Posted on 12/23/2005 2:41:55 PM PST by wjersey

In search of a terrorist nuclear bomb, the federal government since 9/11 has run a far-reaching, top secret program to monitor radiation levels at over a hundred Muslim sites in the Washington, D.C., area, including mosques, homes, businesses, and warehouses, plus similar sites in at least five other cities, U.S. News has learned. In numerous cases, the monitoring required investigators to go on to the property under surveillance, although no search warrants or court orders were ever obtained, according to those with knowledge of the program. Some participants were threatened with loss of their jobs when they questioned the legality of the operation, according to these accounts.

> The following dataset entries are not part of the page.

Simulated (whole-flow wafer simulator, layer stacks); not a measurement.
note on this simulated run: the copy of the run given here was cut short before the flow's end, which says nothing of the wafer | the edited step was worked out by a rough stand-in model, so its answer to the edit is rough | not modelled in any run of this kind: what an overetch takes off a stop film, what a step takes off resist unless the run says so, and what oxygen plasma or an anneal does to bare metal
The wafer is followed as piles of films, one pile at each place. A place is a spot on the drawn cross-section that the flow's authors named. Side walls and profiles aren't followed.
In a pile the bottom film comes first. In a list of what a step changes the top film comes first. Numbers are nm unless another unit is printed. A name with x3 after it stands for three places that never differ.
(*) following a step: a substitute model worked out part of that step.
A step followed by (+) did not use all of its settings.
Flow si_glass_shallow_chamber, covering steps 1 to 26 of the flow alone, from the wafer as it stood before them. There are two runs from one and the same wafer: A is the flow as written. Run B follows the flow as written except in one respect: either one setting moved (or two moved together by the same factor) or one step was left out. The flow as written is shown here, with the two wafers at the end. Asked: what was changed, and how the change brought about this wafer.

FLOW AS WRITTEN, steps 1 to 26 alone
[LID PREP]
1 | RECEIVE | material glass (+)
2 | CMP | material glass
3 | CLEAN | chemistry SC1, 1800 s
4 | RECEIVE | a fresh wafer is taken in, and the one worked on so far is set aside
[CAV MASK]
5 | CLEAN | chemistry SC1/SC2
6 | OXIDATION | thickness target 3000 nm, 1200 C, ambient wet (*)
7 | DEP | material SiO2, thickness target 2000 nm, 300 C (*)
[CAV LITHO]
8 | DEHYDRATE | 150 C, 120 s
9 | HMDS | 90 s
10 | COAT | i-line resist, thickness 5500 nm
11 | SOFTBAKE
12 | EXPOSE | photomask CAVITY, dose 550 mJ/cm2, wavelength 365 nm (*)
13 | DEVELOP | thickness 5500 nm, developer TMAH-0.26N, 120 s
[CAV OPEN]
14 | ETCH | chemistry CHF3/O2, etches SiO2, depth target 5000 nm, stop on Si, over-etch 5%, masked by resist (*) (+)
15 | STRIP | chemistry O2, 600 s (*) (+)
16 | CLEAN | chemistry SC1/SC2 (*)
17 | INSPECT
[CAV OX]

Federal officials familiar with the program maintain that warrants are unneeded for the kind of radiation sampling the operation entails, but some legal scholars disagree. News of the program comes in the wake of revelations last week that, after 9/11, the Bush White House approved electronic surveillance of U.S. targets by the National Security Agency without court orders. These and other developments suggest that the federal government's domestic spying programs since 9/11 have been far broader than previously thought.

The nuclear surveillance program began in early 2002 and has been run by the FBI and the Department of Energy's Nuclear Emergency Support Team (NEST). Two individuals, who declined to be named because the program is highly classified, spoke to U.S. News because of their concerns about the legality of the program. At its peak, they say, the effort involved three vehicles in Washington, D.C., monitoring 120 sites per day, nearly all of them Muslim targets drawn up by the FBI. For some ten months, officials conducted daily monitoring, and they have resumed daily checks during periods of high threat. The program has also operated in at least five other cities when threat levels there have risen: Chicago, Detroit, Las Vegas, New York, and Seattle.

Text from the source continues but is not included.